During 2018, the world was waiting for oil at $100. However, the oil market ended the year at lows of 2017. Will 2019 bring the momentum to oil prices? Let’s figure it out.
The fall of oil prices was caused by several factors. Actions of Mr. Trump who was the one who didn’t want oil to rise, an increased oil supply caused by a limited effect of US sanctions on Iran and growing oil production from OPEC+ members, global economic slowdown, and risk-off sentiment turned the market upside down.
The key drivers of the oil movement are anticipated to be the same. But will they have a different effect?
A plunge of oil prices made OPEC+ members agree on cutting the oil production by 1.2 million barrels a day since January 2019. We all remember that such policy of the OPEC+ was highly effective previously. But will it be enough for investors to return the upward sentiment? Even if the market doesn’t recover after OPEC+ measures come into force, the members may create additional measures. The next meeting is scheduled for April. However, if the situation worsens, members may meet earlier. As a result, we can anticipate that prices will be supported.
Should we wait for oil at $100? Hardly. Firstly, there are many negative factors that may pull the prices down. Secondly, we remember that Russia claimed that it’s not interested in oil at $100, the range of $60-80 is enough for the country. As Russia is one of the biggest oil producers, this factor creates more worries.
Do you remember how the oil market was supported by rumors about the US sanctions on Iran? But what did we get? Mr. Trump, as usual, shocked the world. Imposing tariffs on Iran, he let eight countries keep importing oil from Iran temporary. As a result, oil prices moved down. This “temporary” is supposed to end in May 2019. But no one knows either this “grant” will be extended or Mr. Trump will tighten its sanctions. If the US removes the grant, oil prices will be supported as the Iranian export will suffer a lot. Otherwise, prices may extend their plunge dramatically. Mr. Trump is interested in cheap oil, so, we can anticipate that he will use its prices in his games.
The US production is one more crucial factor that affected the supply issue in 2018. It was hardly expected but in September 2018, the US became the largest oil producer in the world outperforming Russia and Saudi Arabia. Moreover, it seems like the States are not going to slow their pace. In the case of the further rise of the US supply, prices will stay under big pressure.

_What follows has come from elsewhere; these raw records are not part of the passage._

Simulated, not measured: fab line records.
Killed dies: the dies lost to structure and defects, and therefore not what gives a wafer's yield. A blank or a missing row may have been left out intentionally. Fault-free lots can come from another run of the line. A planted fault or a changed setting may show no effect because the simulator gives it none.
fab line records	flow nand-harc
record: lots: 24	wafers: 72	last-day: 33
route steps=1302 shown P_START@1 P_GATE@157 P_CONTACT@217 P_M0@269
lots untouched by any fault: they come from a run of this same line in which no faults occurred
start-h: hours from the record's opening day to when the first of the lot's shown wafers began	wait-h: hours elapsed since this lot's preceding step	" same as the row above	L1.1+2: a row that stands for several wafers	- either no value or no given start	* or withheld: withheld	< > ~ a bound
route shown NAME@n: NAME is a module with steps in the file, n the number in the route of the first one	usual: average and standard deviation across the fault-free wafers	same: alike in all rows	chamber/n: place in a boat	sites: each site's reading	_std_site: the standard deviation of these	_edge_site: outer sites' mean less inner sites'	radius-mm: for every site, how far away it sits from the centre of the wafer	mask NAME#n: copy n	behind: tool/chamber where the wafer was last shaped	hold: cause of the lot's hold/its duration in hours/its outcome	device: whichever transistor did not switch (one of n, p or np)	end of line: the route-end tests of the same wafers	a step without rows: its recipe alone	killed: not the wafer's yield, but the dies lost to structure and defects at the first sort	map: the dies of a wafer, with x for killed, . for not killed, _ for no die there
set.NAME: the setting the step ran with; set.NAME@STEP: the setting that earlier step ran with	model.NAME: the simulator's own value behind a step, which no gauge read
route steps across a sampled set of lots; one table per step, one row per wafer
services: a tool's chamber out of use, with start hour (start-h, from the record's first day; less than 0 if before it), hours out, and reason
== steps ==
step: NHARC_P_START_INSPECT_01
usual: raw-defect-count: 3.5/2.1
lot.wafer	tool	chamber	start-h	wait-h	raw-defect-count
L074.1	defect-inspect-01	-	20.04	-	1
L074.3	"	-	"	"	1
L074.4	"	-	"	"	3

Analysts predict economic growth to remain strong in early 2019 and slow heading into 2020. If this forecast becomes real, oil prices will significantly decline to the end of 2019.
Moreover, it’s worth saying about trade wars. Despite China and the US had been trying to come to an agreement on trade tensions, all attempts appeared to be unsuccessful so far. Trade disputes affect markets negatively in several ways. First of all, an economic slowdown in China would have a dramatic impact on the oil market because Asia is the engine of oil consumption. Secondly, trade wars are a reason of the global economic slowdown and as a result, a risk-off sentiment. As a result, an escalation of tensions will pull oil prices lower and lower.
Let’s take a look at the forecasts of the leading financial institutions.
As we can see from the chart, the oil prices are supposed to stick in the range of $60-70 per barrel. Not bad levels, but at the same time, hope for oil at 2018 highs vanishes.
Making a conclusion, we can say that the US policy regarding the oil market will be one of the major drivers of the prices in 2019. Mr. Trump doesn’t want oil to rise, that’s why he will take different actions to prevent prices from rising. Moreover, the strong economic slowdown will be an additional factor pulling prices down. Even if the OPEC+ members introduce new measures to support oil at relevant levels, it may be not enough to pull oil to levels above $80.